Rise in food prices strengthen case for RBI action

Food prices rose nearly 19 percent annually in mid-December, reinforcing the case for the Reserve Bank of India (RBI) to withdraw excess liquidity in January to stem inflationary expectations.

Food prices have been surging after the driest spell in nearly four decades and flooding in some parts of the country hurt crops and pushed up food prices.

Government data showed on Thursday that food prices rose 18.65 percent in the year to Dec. 12, slightly lower than the 19.95 percent annual rise a week earlier.

"Even though the current food inflation is due to supply side shocks, it will spill over to other sectors. In that scenario, monetary measures are important to stem inflationary expectation," said N.R. Bhanumurthy, an economist with the National Institute of Public Finance and Policy.

"A hike in cash reserve ratio (CRR) will make sense. We expect it to be raised by 50 basis points by January policy," he said.

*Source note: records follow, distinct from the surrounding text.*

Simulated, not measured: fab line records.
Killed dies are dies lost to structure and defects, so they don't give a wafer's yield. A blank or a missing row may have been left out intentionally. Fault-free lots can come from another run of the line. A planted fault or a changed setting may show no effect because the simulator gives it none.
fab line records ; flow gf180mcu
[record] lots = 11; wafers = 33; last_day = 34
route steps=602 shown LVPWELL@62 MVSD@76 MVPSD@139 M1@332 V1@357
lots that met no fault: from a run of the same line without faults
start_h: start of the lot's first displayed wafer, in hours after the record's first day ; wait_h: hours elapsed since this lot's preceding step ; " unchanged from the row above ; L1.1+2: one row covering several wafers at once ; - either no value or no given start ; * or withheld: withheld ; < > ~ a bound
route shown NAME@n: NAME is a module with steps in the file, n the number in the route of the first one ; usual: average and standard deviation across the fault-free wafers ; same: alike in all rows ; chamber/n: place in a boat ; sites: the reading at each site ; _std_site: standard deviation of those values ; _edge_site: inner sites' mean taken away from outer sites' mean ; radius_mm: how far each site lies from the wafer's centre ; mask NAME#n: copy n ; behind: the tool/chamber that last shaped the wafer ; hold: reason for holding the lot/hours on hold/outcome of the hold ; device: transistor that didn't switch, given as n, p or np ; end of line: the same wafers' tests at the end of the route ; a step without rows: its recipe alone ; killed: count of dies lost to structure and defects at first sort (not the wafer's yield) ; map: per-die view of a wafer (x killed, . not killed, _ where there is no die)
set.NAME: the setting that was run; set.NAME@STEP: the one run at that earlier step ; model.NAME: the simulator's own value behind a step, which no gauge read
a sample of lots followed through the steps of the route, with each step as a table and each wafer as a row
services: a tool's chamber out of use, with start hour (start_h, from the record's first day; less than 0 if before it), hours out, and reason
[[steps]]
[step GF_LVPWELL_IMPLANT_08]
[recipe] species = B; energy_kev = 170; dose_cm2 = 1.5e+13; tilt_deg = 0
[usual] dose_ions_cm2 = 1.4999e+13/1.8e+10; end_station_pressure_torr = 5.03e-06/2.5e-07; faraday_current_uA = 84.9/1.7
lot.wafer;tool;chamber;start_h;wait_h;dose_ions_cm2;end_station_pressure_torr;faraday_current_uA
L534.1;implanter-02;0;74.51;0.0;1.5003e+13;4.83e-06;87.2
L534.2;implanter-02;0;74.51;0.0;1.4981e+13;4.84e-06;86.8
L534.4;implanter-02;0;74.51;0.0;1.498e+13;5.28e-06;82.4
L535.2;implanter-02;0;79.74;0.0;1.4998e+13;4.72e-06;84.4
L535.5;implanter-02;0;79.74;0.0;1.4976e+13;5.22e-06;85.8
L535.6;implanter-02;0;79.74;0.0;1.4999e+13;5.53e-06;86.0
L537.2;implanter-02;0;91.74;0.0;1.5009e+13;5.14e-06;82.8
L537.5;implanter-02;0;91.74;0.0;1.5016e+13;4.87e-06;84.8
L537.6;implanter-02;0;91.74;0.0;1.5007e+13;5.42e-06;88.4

The benchmark 10-year bond yield was steady at 7.71 percent after the data.

The fuel index rose an annual 3.95 percent in the 12 months to Dec. 12, as the statistical aberrations caused due to price spikes of 2008 faded out.

Monthly price data for November showed manufacturing prices rose an annual 4 percent, a sign a growing economic recovery is allowing firms to pass on higher costs.